More than 100 people attended the final 2013 meeting of the Baileys Harbor Historical Society on Sept. 12, and it’s unlikely that any of them will ever again pass the funny old blue-and-white house north of town without feeling closer to the German farmer who built it 89 years ago and named it Birds Park.

At the meeting, Albert Zahn, whose folk art made him famous after his death, was brought to life through stories told by his great-grandson Randy Zahn, who shares Albert’s talent for woodcarving. Slides of his great-grandfather’s family, his creations and a display of his and Randy’s art enhanced the program.

Albert was born in Natelfitz, Germany, in 1864. In 1879, his father, Carl, brought the family to America so that Albert and his older brother could avoid conscription into the German army. They settled in Forestville, where they had relatives, and Albert went to work for a well digger. In the fall of 1883, Carl set Albert up on land northeast of Baileys Harbor, paying $150 for the 80 acres. By his late 20s, Albert had established a dairy business on the farm he called Silver Dew. He bought an additional 40 acres of swampland and dug by hand a ditch around two sides to drain it, and built a 40’ x 80’ fieldstone barn, one of the largest in the area. There were two tiny doors, just the right size for his chickens and pigs to run in and out.

In 1891, Albert married 15-year-old Louise Strege, a Forestville girl. During the next 30 years they had 10 children, nine of whom lived to adulthood. In the early 1900s, Albert’s nephew, August, arrived from Germany, and Albert helped him build a blacksmith shop and the large home next door that is now the Blacksmith Inn.

Albert began carving as a boy in Germany, and it was a hobby during his 40 years on the farm. He carved a deer for the top of the house and little birds and other figures to decorate the porch. He also made furniture for the home, elaborately carved with animals.

At 60, Albert turned the farm over to his oldest son, Albert, Jr., who had returned from service in WWI. He went to war against the wishes of his father, who had never allowed his children to have birth certificates, thinking this would keep the boys out of military service.

Once retired, Albert set to work building a new house, mixing his own concrete, casting “logs” and stacking them two stories high. He used every bit of space, from the first floor that was partially underground to the “penthouse” on top that served as a base for the wind charger that Albert installed to avoid “renting” electrical power.

Albert was not one to sit idle once his house was built. He cut cedar posts in the swamp to sell to Brann’s Store and built cottages at Gordon Lodge, walking the six miles to and from work if Dr. Gordon wasn’t available to give him a ride. He loved to play the organ he bought for $27.15 from the J. C. Dana Agricultural Implements Company in Sister Bay, and he enjoyed having more time to carve. Louise painted the birds, angels, sea captains and ships and the Prussians Albert remembered from his childhood. When the house filled up with them, he displayed them outside. He gave many away to people who stopped to look, and started to charge a quarter for the small pieces only after being prodded by his daughter.

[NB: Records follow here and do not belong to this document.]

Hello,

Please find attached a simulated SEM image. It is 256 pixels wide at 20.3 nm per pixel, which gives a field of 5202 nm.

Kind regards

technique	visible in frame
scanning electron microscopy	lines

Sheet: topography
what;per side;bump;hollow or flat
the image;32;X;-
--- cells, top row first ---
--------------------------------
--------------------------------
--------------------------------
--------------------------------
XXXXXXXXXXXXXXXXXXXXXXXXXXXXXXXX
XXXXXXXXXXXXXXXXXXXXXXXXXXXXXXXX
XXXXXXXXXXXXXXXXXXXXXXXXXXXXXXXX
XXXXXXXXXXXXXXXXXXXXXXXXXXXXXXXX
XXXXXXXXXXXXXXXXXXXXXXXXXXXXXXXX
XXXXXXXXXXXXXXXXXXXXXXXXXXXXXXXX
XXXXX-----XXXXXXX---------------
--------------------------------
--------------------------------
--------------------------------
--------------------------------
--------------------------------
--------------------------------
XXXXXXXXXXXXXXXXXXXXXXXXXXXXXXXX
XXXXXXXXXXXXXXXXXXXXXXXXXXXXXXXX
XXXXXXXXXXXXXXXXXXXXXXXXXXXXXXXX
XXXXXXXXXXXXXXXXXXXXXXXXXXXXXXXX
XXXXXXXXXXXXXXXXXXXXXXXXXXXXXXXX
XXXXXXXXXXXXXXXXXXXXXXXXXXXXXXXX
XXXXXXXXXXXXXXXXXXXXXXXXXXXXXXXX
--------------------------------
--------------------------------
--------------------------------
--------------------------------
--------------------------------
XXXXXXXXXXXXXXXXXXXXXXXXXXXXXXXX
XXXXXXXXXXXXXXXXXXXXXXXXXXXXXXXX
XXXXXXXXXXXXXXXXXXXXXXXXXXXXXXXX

Albert’s children remembered him as a quiet, gentle man. He killed only one deer in his life and was so distressed afterward that he never hunted again. His father-in-law did the family’s butchering, and Albert made sure he was not around when it took place. He was a striking figure, with snow-white hair, mustache and a flowing beard. Townspeople thought he was a little strange. After his wife’s death in 1950, Albert lost the desire to carve. He moved in with his son, Elmer, in Sturgeon Bay, where he died in 1953 at the age of 89.

There had been a bit of publicity about his carvings in Milwaukee newspapers in the 1930s and ’40s, but it was not until after his death that his folk art began to be really appreciated. When the owner of the Benjamin Gallery in Chicago, contacted by one of Albert’s daughters, agreed to take some of his pieces, she was dumbfounded to see them delivered atop a truckload of cherries.

In 1998, the senior curator of exhibitions and collections at the John Michael Kohler Arts Center in Sheboygan saw a display of Zahn’s work at the Peninsula School of Art and was “blown away” with its simple elegance and poetic force. In 2003, she assembled a major retrospective titled Albert Zahn:  I’ll Fly Away with more than 200 pieces from family members, collectors and galleries in nine states and the District of Columbia. Today his small pieces sell for $1,000 (sometimes greater) and are displayed in the Smithsonian Institution, The Art Institute of Chicago and the Museum of Modern Art and the Guggenheim Museum in New York City.

Randy Zahn never knew his great-grandfather, who died the year Randy was born, but he has inherited his talent and his love for simple subjects. None of Albert’s children became woodcarvers, but Randy is carrying on the tradition with similar pieces.

Birds Park is now owned by Robert McCullough of Portland, Oregon, whose parents bought it for $3,000 in 1954. Over a period of 15 years, he and his wife, Karen, oversaw a total restoration. Their will provides that the Kohler Arts Center will become responsible for maintaining the house, with financial support from the National Endowment for the Arts and the Wisconsin Arts Board. Albert would be humbled and thoroughly amazed.